"I think actually having a personal understanding does change one's opinion on how China works," said Australian scholar Rod Campbell, who witnessed the changes of China during his visits.
by Xinhua writers Bai Xu and Yue Dongxing
CANBERRA, May 16 (Xinhua) -- Trips, noodles and his own band with a group of Chinese friends... Australian scholar Rod Campbell described his days in China as among the "happiest" in his life, which seemed to be a sequel from his mom's book.
"I think actually having a personal understanding does change one's opinion on how China works," he told Xinhua in an interview.
The 43-year-old Campbell is now a research director in the Australia Institute, who said that his interest in China stemmed from his childhood memory.
His mom Beris Turnley visited China in 1968 as a member of the National Union of Australian University Students group, during which they lived with farmers on a commune near Shanghai, talked with soldiers, and watched films and operas. She detailed her trip in her book "Journey into China".
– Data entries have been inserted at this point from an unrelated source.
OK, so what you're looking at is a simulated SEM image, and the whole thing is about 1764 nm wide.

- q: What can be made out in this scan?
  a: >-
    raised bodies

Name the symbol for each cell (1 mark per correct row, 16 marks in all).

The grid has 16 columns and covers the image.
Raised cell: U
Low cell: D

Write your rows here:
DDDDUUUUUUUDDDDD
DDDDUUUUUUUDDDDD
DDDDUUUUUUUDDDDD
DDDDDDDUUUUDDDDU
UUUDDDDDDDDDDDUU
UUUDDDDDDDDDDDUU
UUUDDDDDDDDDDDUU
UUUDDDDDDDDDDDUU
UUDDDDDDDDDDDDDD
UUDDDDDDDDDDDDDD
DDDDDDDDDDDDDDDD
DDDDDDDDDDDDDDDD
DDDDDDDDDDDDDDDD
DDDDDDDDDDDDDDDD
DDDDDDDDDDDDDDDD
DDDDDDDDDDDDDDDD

Now, at the age of 77, Turnley at her home in Melbourne could still sing some Chinese old songs like "The East is Red" and "Sailing the Seas Depends on the Helmsman".
"I grew up listening to my mom's stories, and... every Friday night we used to get Chinese takeaway food from a shop down in St. Kilda," Campbell recalled.
In high school, he was encouraged to learn Mandarin, when there was a big push to get Australian high school children to learn the language. "We were told in the future, Australia will engage a lot more with Asia," he said.
He then entered the Melbourne University to study geography, and went to China in 2000 for a study trip. Two years later, he visited again, doing a project about grain-growing and the management of the Yellow River.
Talking about the year 2005, Campbell said it was "definitely one of the happiest years of my life," when he was involved in a government program to work in Gansu Agricultural University in northwest China.
He would become very talkative at the mentioning of Lanzhou, the capital of Gansu. "It's quite a big city, and no one's pretentious there. They're just wonderful people," he beamed. "There are clearly the best noodles in the world."
He made many friends, with whom he is still in touch on WeChat. He had his own band, Roujiamo, which literally means marinated meat in a baked bun, a burger-like snack typical in northwest China. "Every now and then, people would recognize me in Lanzhou and say 'hey, you're the guy from Roujiamo'," Campbell said proudly.
He also traveled a lot during the three years, talking with farmers in counties, and went to see the murals in Dunhuang (a city in Gansu Province, famous for the Mogao Grottoes, a world cultural heritage site). He even went to the Xinjiang Uygur Autonomous Region, where he had a good time.
Thumbing through an album, he showed the photos that he took there: the grand mosque in Kashgar and smiling residents there.
His personal experience gave him the reason to question some reports of Western media. "I think some of the studies that get quoted are pretty misleading," said Campbell. "As a researcher, I find them pretty simplistic."
During his visits, he also witnessed the changes of China.
He has had a friend who used to work in a regional Chinese university with just a standard apartment about 15 years ago. Now he's got a house in the picturesque island province of Hainan, as well as his own car.
"When there's a lot of discussion in Australian media about how China has developed and what does that mean, I really know what that means," said Campbell. "I've seen what it meant for my friends and the improvement in their standards of living."
"There are up to 1.3 billion people with a lot of pretty different opinions and priorities, and keeping them all reasonably well working together is... a big achievement."
The scholar said he was sad to see the relationship between China and Australia come to this stage.
"I'm very sad about how things have turned in recent years," he said. "In 2005, it felt like China-Australia relations are really going in a great direction, and I was part of that, on a collaborative project between Australian and Chinese government agencies and universities."
It is his wish that the two countries could work on areas of mutual interest, such as agricultural research and climate policy. "We're both big countries with lots of deserts. We should be both interested in how to feed ourselves and how to feed our neighboring countries."
"There's still a lot of mutual interest," he concluded. "A lot of mutual respect between people."